That other guy—the one who didn't roll into town in a Pathfinder—was in Manhattan to unload on this month's U.N. review conference of the Nuclear Nonproliferation Treaty. And unload he did: on the Truman administration, on the Obama administration, on "the Zionist regime," on U.N. Secretary General Ban Ki-Moon, on the NPT itself. For all this, Iran is still considered a member in good standing of the treaty, entitled to its seat at the International Atomic Energy Agency and its right to the nuclear reactors.
Does this make sense? In the upside-down universe of Turtle Bay—the same one in which Iran was just elected by acclamation to the U.N.'s Commission on the Status of Women—it does. What's stranger is that it also makes sense to President Obama, who has called the NPT the "cornerstone of the world's efforts to prevent the spread of nuclear weapons." If that's the cornerstone, it's no wonder the edifice on top of it is collapsing.

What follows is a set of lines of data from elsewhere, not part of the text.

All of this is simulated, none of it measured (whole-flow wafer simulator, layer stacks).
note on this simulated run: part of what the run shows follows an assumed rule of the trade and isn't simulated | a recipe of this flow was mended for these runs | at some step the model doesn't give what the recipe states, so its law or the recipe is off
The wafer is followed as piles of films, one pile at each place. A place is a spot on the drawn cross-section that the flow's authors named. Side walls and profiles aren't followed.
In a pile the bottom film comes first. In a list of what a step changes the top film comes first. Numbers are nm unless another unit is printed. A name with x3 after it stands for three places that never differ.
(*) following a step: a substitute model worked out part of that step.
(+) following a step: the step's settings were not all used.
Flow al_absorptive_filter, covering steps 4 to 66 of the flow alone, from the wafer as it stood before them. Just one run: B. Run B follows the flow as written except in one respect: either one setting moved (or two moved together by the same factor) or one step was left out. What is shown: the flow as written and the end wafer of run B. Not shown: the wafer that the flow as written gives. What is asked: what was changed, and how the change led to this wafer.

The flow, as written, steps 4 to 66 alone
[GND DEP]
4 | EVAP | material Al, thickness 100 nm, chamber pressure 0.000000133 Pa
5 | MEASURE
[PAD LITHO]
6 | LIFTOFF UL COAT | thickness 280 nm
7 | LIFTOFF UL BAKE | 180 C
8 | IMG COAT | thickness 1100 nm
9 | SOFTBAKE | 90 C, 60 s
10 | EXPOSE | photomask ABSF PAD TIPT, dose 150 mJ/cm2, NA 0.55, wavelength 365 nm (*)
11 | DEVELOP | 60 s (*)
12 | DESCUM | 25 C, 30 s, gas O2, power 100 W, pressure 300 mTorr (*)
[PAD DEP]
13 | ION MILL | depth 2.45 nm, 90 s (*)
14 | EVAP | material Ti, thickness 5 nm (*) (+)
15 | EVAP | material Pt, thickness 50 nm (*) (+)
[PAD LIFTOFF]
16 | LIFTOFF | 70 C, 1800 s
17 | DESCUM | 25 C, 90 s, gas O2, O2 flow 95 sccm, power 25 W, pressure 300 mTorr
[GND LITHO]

The case for the NPT is that it has slowed nuclear proliferation by offering a grand bargain between the world's nuclear haves and have-nots. The haves promise to work toward the elimination of their arsenals via arms-control treaties; the have-nots get access to civilian nuclear technology while promising not to build weapons of their own.
As a show of global good citizenship, last month President Obama signed another arms-control treaty with Russia, and yesterday disclosed previously classified information about the exact size of the U.S. nuclear arsenal. This surely made a deep impression in Denmark, Sweden, Norway and Bhutan, where conspicuous displays of moral stainlessness are considered the essence of geopolitical strategy.
As for the effect of the administration's gesture politics, it probably hasn't been what Mr. Obama envisioned. A biting U.N. sanctions resolution on Iran is nowhere in sight. The regime's nuclear bids proceed undeterred. Countries like Saudi Arabia and Egypt are openly entertaining doubts about U.S. seriousness—while entertaining nuclear futures of their own.
And it turns out that when it comes to a U.N. beauty contest, Mahmoud Ahmadinejad beats Barack Obama every time. Twenty-four countries walked out of Ahmadinejad's speech yesterday. Another 168 remained in their seats, including those virtuous Scandinavians.
There's a reason the NPT has failed the administration. It enshrines a status quo that is 40 years out of date. Today, four of the world's nine nuclear-weapons states are not signatories to the treaty. Of those four, three—India, Israel and Pakistan—are democracies and allies of the U.S. And yet the NPT treats them as pariahs for not subscribing to a treaty that fails to recognize their imperative national security interests, at least as they themselves perceive them. The Canadas of the world may be happy to go along with the NPT, secure as they are under America's nuclear umbrella. That was a luxury India, Israel and Pakistan did not enjoy when they embarked on their nuclear programs.
Now Iran, in connivance with the usual Middle Eastern suspects (and their useful idiots in the West), is trying to use the NPT as a cudgel to force Israel to disarm. That makes perfect sense if you subscribe, as Mr. Obama does, to the theology of nuclear disarmament. It makes no sense if you think the distinction that matters when it comes to nuclear weapons is between responsible, democratic states, and reckless, unstable and dictatorial ones. Nobody lies awake at night wondering what David Cameron might do if he gets his finger on the U.K.'s nuclear trigger.
The world today is rapidly moving toward what strategist Andrew Krepinevich calls the "second nuclear age," in which deterrence no longer works as it did during the Cold War. "It may be," he writes, "that leaders of the newly armed nuclear states do not calculate costs and benefits in a manner similar to the United States." Yet we haven't even begun to think seriously about how to navigate these waters. Hillary Clinton's mindless calls yesterday about strengthening the NPT won't do.
One day a Pathfinder with tinted windows may park itself in Times Square with something more than propane tanks in the back seat. We may not be able to stop it. But we will live more securely if the driver of that car knows exactly what we intend to do next.